We’re at a point when we have to pass along price increases for materials and consider higher wages for employees, knowing they’re paying more at the pump and the grocery store. The temptation is to raise our prices. By doing so, however, we enter the vicious spiral in which our response exacerbates the original problem. Raising prices excessively to combat inflation eventually reduces demand and exacerbates recessions. It’s possible the Federal Reserve can stem the effects of the recession by raising interest rates and tightening monetary supply, but don’t count on it—not because it’s the government, but because it’s a difficult task.
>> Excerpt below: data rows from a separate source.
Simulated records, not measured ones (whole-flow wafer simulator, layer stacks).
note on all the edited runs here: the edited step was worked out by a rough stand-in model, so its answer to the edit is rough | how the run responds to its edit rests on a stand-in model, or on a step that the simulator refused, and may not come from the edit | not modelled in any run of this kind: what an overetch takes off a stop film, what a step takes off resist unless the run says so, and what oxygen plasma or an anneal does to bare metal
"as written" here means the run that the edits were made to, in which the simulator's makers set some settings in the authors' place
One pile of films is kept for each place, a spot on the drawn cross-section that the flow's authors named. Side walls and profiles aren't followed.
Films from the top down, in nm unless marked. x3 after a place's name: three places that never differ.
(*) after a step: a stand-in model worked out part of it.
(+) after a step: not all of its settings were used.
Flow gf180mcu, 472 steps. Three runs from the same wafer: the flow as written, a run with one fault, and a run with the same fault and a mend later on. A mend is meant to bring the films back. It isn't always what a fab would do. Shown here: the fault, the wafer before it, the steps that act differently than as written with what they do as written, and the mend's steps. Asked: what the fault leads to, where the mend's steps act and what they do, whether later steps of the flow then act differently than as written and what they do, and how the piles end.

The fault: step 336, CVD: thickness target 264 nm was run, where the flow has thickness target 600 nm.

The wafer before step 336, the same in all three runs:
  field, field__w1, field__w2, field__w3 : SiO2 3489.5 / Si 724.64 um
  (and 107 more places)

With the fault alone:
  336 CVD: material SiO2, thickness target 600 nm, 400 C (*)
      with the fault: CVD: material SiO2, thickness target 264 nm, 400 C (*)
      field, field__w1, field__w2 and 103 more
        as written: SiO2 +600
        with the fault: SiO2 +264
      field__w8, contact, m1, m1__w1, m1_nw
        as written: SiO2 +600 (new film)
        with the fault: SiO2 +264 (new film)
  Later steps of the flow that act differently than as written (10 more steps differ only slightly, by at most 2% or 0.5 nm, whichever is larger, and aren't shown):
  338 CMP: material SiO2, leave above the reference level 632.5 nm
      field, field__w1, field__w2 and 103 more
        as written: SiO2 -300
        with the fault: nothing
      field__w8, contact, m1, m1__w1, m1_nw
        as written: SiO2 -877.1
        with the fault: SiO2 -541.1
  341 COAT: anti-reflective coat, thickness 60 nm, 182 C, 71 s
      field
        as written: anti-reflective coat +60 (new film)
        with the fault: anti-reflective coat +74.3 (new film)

Even if the Fed can engineer a “soft landing”—avoiding the severe downturn and long-term recession—there may be serious consequences. Raising interest rates and reducing stimulus can decrease demand for goods and services and cause asset deflation. Higher rates discourage borrowing, which means fewer homes (new and old) and remodeling projects are sold. With asset deflation, the stock market and housing markets lose value, and spending is curbed because people feel like they have less money. We have seen stock prices plummet between 10% and 25%. Is housing next? The interest rate on a 30-year-fixed-rate mortgage is now 6.25% (as of this writing), not unreasonable historically but high when applied to all-time-high housing prices. The Mortgage Bankers Association reported in September that mortgage applications were down 14%. Housing prices may be coming down, but then longtime homeowners will feel they have less money, recent buyers may end up with homes worth less than the purchase price, and people looking to buy may not know what to do. Demand destruction in housing could be a kick in the teeth for the residential construction industry.

For those of us in construction and remodeling, with continued inflation, we get hurt; with reduced inflation (reduced demand) without a recession, we get hurt; and with reduced inflation with a recession, we get hurt. Employment is high, unemployment is low, and households have cash, so there is hope. But, even so, what do we do when we may get hurt no matter which scenario plays out?